One of my frustrations in teaching introductory electricity and magnetism to high school students involves discrete component labs. Ohm’s Law is fairly straightforward – a voltage source, a couple wires, and a voltmeter and ammeter will do the job nicely. Series circuits take a bit more time, adding a few more resistors and connecting wires, and now the students have to move their voltmeter around. By the time we get to parallel circuits, however, students have trouble translating the circuit diagram on the page to the mess of wires they see in their lab stations. Then, throw in a moving voltmeter and ammeter, and the educational value starts to decline as the frustration level rises.
One potential solution is the use of breadboards to better organize student circuits. I’ve had some success moving from stray wires to breadboards, but especially in the more general-level physics courses, I spend more time trying to explain the connections in the breadboard and why it works, and students never make the connection to their circuit schematics because they can’t see inside the breadboard.
Recently, with the assistance of the IEEE Electron Device Society and RIT’s Microelectronic Outreach Program, I was able to play with an Elenco Snap Circuit SC-750 Student Training Program kit for two weeks. These kits feature a variety of discrete components placed into snap-on components which make it easy to visualize and observe circuit schematics on the actual circuits being built. The kit includes resistors, transistors, Ics, switches, motors, capacitors, relays, transformers, 7-segment display, diodes, etc.

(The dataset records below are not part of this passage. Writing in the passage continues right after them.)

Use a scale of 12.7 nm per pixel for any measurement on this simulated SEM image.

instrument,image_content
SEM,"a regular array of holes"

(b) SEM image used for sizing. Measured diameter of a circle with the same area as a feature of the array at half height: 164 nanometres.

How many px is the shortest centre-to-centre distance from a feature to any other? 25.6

At first glance, I was impressed with the kit case and foam inserts for storing parts – not only does this keep the kit neat and organized, in a lab situation where I have 120 students playing with the kits throughout the day, it makes it very easy to verify that all components have been put away and stored properly, almost “resetting” the kit for the next group. The kit also comes with five project books, a teacher guide, and three student guides.
The project books themselves are straightforward, showing the final completed circuit put together on a snap-in structural foundation. For educational purposes, though, I would have liked to have seen an actual circuit schematic, and perhaps a few words explaining why each circuit works as it does. It’s great as an electronics toy, but building and documenting laboratory learning experiences would be a fun project for a single or small group of educators.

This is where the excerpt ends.